Books make the best gifts, but finding the perfect book for the reader on your list isn’t always easy! We’ve compiled our picks for readers of all kinds, including books to satisfy the teen who devours graphic novels, picture books for elementary-aged animal lovers, novels for action and adventure fans, and more! Check out our recommendations below highlighting new releases and old favorites you might have missed.
For Manga, Comics, and Graphic Novel Fans
Graphic novels and comics are popular for a reason! Here are some of our favorites.

Glorious Wrestling Alliance: Ultimate Championship Edition
(Grades 9-12)
Step into the ring at Glorious Wrestling Alliance, the universe’s least-professional wrestling company. The Great Carp, an amphibious wonder, is feeling the weight of his championship. Miranda Fury has donned a mask to smash wrestling’s glass ceiling. And Gravy Train is desperate for a new gimmick, but it’s hard when you’re shaped like a giant gravy boat.
Collected in colossal full color for the first time, Josh Hicks’s cult-hit comic covers identity, anxiety, and leg drops. In this hilarious love letter to the surreal theater of pro wrestling, the insecure grapplers of GWA lock up, throw things, throw each other, and occasionally curl up into little balls.

Artie and the Wolf Moon
(Grades 7-9)
After sneaking out against her mother’s wishes, Artie Irvin spots a massive wolf—then watches it don a bathrobe and transform into her mom. Thrilled to discover she comes from a line of werewolves, Artie asks her mom to share everything—including the story of Artie’s late father. Her mom reluctantly agrees. And to help Artie figure out her own wolflike abilities, her mom recruits some old family friends.
Artie thrives in her new community and even develops a crush on her new friend Maya. But as she learns the history of werewolves and her own parents’ past, she’ll find that wolves aren’t the scariest thing in the woods—vampires are.
More Like This:
The Wolf in Underpants (Grades 2-5)
A House Divided (Grades 7-12)
Ever After (Grades 9-12)
For the Reader Who Can’t Get Enough of the MCU
Fans of superheroes, aliens, espionage, and blockbuster adventures will love these action-packed stories.

Super Potato Gets Buff
(Grades 2-5)
Gigantic flies are on a rampage at the Cortex research center, thanks to a beam that boosted their molecules! Fortunately, the technology behind the giant flies also leads to a gigantic Super Potato . . . who’s delighted with his new muscles.

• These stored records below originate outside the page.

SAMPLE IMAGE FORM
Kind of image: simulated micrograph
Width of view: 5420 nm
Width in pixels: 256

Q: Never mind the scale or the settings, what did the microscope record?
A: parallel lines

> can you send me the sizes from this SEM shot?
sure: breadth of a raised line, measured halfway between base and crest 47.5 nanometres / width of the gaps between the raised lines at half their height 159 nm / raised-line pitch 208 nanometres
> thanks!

Eighth Grade vs. the Machines
(Grades 4-7)
After the entire population of Earth’s solar system is whisked away by alien technology, Jack and his classmates and teachers aboard the PSS 118 are the only humans left. It’s up to them to find and rescue the rest of humanity—if they can avoid the aliens hunting them down, steer clear of a robot civil war, and figure out who among them might be a traitor.
More Like This:
The Spy Who Raised Me (Grades 8-12)
The Secret Life of Kitty Granger (Grades 6-12)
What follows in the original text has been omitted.